Is it the present transpiring scene that is being referred to or the story the
writer is writing? Or is it both? Uncertainty results in ambivalence. Oh, the
story’s tension gets even more intenser! Is he some sort of time-traveller perhaps?
A Dr Who-Dunnit? Call the police! Is there a TARDIS parked on a flowerbed
outside perhaps? No, we see ahead that there is a “vicious dagger” in that
shadowy hand. Not a sonic screwdriver in sight. So, it’s back to the
drawing-board, make that drawing-room, for the would-be mystery-solving reader.
Stuart:
On he crept in the shadowy shadows. The crime writer was illumined by his small
low-powered computer screen, a hand behind him silently rose (a vicious dagger
in silhouette against the nicotined ceiling) and plunged as the crime writer
wrote his final words in this world: “A Merry Christmas to all my rea...”
Neil:
Again, very Hitchcockian. All silhouettes (with accompanying dramatic music!).

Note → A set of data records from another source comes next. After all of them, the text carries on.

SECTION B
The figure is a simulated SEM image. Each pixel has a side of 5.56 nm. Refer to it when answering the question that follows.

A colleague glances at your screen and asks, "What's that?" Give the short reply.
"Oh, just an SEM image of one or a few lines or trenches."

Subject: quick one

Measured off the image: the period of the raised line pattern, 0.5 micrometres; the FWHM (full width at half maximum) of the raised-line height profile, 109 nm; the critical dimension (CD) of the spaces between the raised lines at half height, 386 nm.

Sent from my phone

Stimulated imagination rather than visual gratification. The “nicotined
ceiling” is a master’s touch. It causes the reader to look up. Triumphal
cackles or atmospheric crackles? Surely the latter. It suggests, nay, it, in an
economy of words, denotes a dedicated writer, one whose very lifeblood is
nourished by long hours of writing. The “nicotined ceiling”, caused as it were by
fumes from burning midnight oil, all that hard work now about to go up in
smoke! Then the irony of the writer’s famous last words as he stabbed them out
on his computer. He wishes his murderer “A Merry Christmas” as the plunging
daggered-hand closes the scene. Curtains. The irony curtain!
Murder-mystery
= 1. Murder. 2. Motive. 3. Method. 4. Mistake.
The
narrative clearly provides the first three of these checkpoints but enticingly
leaves number four unresolved and therefore unsolved. Though a “fan” of the
writer, the killer ever remains shadowy. Will he perhaps resurface in a sequel
or even a prequel to a sequel? No one enjoys being left hanging, swinging in
the wind (even if it’s wafting “negligently in the night-time breeze” through
french windows and silken curtains). Does this suggest, therefore, the bringing
in of a Taggart to say, “Naebody move. Therrr’s been a murrrrdurrrr!”? Does the
story really need a Nancy Drew or a Columbo, nay, on account of the aforementioned french windows, an Inspector Clouseau? No! Leave be. Leave well enough alone!
Let the reader solve the crime during the wee small hours of the night, when,
instead of sleeping the reader gets more entangled in the story, like a
writhing fly in a sticky spider’s web. They’re still trying to solve the
Victorian Jack the Ripper murders….
Stuart:
Neil, I've got to hand it to you: a masterpiece of constructive deconstruction.
Never has a satirical ragbag of maladroit cliches been awarded such inspiring
forensic examination, delivered with delicious collaborative irony. A Christmas
gift that in its dark and shady way just about wraps it up for the deceptive
hand that had had the shadowy hand of fate held in its hands. One bows, again,
to the master.
Neil:
With your permission, I may just steal all of this and stick it on my Snow Off
the Ben Blogpage? Or is that being too shadowistically shadowy?
Stuart:
Brilliant idea. I’m out with the cat and was writing on foot, without
reference. The dark and stormy night line is a famous Victorian intro ridiculed
for being copied by would-be novelists. I am indebted to him for this, and I
will pass on his name when I get home in a minute or three.
Dark
and stormy etc, first used by Washington Irvine, A History of New York (1809),
and then Edward Bulwer-Lytton (1830), the more interesting perpetrator. “It was
a dark and stormy night; the rain fell in torrents — except at occasional
intervals, when it was checked by a violent gust of wind which swept up the
streets (for it is in London that our scene lies), rattling along the
housetops, and fiercely agitating the scanty flame of the lamps that struggled
against the darkness.”
I
see strictly speaking Bulwer-Lytton's words were not Victorian, but published
seven years before heir-presumptive Victoria acceded in 1837 when she became
18. William IV was on the throne. Not a lot of people know that.